Authorization policies

How Datalog policies work

Datalog authorization policies

A Biscuit token could be verified by applications in various languages. To make sure that authorization policies are interpreted the same way everywhere, and to avoid brittle solutions based on custom parsers of text fields, Biscuit specifies an authorization language inspired from Datalog, that must be parsed and executed identically by every implementation.

Logic languages are well suited for authorization policies, because they can represent complex relations between elements (like roles, groups, hierarchies) concisely, and efficiently explore and combine multiple rules.

Biscuit's language loads facts, data that can come from the token (example: user id), from the request (file name, read or write access, current date) or the application's internal databases (users, roles, rights). Then it validates those facts in two ways:

  • a check list: each check validates the presence of a fact. Example: check if time($time), $time < 2022-01-01T00:00:00Z for an expiration date. If one or more checks fail, the request is denied
  • allow/deny policies: a list of policies that are tried in sequence until one of them matches. If it is an allow policy, the request is accepted, while if it is a deny policy (or none matched), the request is denied. Example: allow if resource($res), operation($op), right($res, $op)
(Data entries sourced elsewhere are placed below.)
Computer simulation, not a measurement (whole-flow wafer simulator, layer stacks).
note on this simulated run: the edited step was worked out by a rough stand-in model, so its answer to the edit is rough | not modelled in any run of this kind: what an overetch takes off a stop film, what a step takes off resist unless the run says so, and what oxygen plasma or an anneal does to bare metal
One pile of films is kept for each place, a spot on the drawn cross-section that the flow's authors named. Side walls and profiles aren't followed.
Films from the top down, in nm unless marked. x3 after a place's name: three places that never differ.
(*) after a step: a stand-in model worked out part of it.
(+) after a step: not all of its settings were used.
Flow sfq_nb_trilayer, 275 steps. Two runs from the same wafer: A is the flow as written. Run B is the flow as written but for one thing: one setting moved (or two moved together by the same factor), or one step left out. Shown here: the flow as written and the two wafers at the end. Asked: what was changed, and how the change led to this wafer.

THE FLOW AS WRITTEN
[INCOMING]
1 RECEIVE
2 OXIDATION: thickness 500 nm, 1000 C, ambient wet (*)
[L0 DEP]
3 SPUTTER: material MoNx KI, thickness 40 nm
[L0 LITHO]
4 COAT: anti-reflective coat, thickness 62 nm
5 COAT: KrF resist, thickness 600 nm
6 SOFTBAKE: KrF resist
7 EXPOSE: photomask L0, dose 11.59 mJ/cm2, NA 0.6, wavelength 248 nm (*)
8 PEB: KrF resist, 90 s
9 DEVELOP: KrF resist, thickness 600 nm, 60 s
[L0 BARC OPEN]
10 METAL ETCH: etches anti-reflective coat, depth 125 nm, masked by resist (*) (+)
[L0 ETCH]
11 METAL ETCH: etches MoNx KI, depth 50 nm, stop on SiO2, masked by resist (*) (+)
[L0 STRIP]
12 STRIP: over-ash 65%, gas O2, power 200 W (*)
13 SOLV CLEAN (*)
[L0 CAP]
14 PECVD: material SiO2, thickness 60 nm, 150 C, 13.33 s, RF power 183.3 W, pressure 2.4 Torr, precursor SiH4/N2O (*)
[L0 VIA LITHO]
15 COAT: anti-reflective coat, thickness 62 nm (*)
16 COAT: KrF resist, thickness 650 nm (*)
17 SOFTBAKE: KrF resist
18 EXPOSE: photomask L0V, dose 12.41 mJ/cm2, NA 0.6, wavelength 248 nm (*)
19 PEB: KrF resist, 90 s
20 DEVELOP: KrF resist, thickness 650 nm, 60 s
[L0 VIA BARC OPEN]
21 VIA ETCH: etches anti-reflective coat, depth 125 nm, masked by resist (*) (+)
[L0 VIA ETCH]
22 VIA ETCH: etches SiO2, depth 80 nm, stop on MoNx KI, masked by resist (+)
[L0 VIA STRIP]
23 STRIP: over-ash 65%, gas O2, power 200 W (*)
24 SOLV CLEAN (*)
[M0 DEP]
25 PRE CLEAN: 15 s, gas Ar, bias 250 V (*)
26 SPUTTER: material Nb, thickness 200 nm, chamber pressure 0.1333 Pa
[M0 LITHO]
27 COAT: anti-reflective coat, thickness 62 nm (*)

Allow/deny policies can only be defined in the application, while checks can come from the application or the token. This is how token are attenuated: by adding more checks (ie more restrictions) to an existing token.

First code example

Datalog in Biscuit

Please see the datalog reference page for more info.

Checks

The first part of the authorization logic comes with checks: they are queries over the Datalog facts. If the query produces something, (if the underlying rule generates one or more facts), the check is validated, if it does not, the check fails. For a token verification to be successful, all of the checks must succeed.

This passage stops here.